From December this year, Bradford Central Library is expected to have a new home in what’s known as the ‘banana building’ opposite the City Park.
Reportedly, up to £8m is going to be spent converting the Central Library building above Prince’s Way into offices and a conference centre.
When the building was formally opened by Princess Alexandra 46 years ago, the cost was put at £800,000. Since then, the currency was decimalised, Britain joined the European Community, and monetary values changed greatly.
In 1967, the sum of £8m would have bought you a professional football club, probably several clubs, whereas today it wouldn’t cover the cost of Wayne Rooney’s annual wages.
The eight-storey library and its adjacent 400-seat theatre were designed by Bradford Corporation’s City Architect Clifford Brown. Apparently, he worked out his design in consultation with City Librarian Harold Bilton and was the country’s first library based on the subject-department principle.
Two months before his retirement in September 1972, Mr Bilton gave the T&A chapter and verse. When he got the job in 1951, Bradford’s main library was located among shops and offices in Darley Street.
It was there that he decided that the new building should be based on the American idea he had read about of combining lending and reference sections into departments, one for each subject.
“There was no real opposition,” he said. “I was certain in my own mind it was right to break away from tradition and I could not see any point in dividing off a reference library and keeping it as some sort of ‘holy of holies’.
“The best answer would have been to have gone to America to look at some subject department libraries, but that was just not practicable. It means our library was an original design by the City Architect and not a copy of anything.”

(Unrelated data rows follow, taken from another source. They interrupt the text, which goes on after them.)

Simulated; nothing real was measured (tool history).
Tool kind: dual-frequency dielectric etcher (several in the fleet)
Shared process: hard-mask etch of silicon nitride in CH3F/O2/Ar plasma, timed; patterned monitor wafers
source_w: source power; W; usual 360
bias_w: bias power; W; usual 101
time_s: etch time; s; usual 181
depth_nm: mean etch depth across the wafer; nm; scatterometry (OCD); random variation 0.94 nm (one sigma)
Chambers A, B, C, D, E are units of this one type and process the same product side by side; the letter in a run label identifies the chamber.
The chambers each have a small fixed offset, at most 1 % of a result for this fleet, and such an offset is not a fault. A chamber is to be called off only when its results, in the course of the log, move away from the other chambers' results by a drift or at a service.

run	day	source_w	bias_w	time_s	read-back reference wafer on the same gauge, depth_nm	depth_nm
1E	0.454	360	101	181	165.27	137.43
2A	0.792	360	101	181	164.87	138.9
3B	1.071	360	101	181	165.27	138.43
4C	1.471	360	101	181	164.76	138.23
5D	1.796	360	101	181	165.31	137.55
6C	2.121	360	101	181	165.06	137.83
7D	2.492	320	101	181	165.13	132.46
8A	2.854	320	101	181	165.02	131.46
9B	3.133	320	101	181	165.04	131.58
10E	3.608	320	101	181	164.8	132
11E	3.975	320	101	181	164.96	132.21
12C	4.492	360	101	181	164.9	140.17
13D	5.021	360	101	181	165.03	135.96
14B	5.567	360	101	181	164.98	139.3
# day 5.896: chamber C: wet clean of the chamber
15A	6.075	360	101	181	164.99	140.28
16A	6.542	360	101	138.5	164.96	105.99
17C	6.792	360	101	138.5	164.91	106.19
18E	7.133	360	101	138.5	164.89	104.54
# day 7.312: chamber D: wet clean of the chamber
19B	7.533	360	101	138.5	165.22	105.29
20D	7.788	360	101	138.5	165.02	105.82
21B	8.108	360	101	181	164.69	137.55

Alas, it was also full of asbestos, and in October 2011, the open stairwells were declared a fire risk by health and safety officers. It wasn’t fire that proved a hazard in the early days, but the fire alarm system that had been installed.
Evidently the sensors were hyper-sensitive, for a boiling kettle or a workman’s cigarette smoke – how times change – set them off 12 times up to December 1967, causing the building to be cleared and fire engines from nearby Nelson Street to arrive clanging outside.
The fire brigade’s fire prevention officer, Leslie Roast, told the T&A: “Teething troubles are not uncommon after the installation of detection systems such as this.”
A couple of months before Princess Alexandria performed the official opening, the Central Library opened for business on April 17 at 9am. This was half-an-hour earlier than the days when the library was based on the upper floors of the magnificent Kirkgate Market building – gone now, it was demolished along with the market in 1973.
“The doors opened and there was nobody there. That’s my biggest memory of that day,” said Mrs Geraldine Moorhouse, who now works on the counter at Eccleshill Library.
In the spring of 1967, as Geraldine Hayes, she was a 16-year-old library assistant who had spent a month in the marble and mahogany interior of the Darley Street building before transferring to Clifford Brown’s new building.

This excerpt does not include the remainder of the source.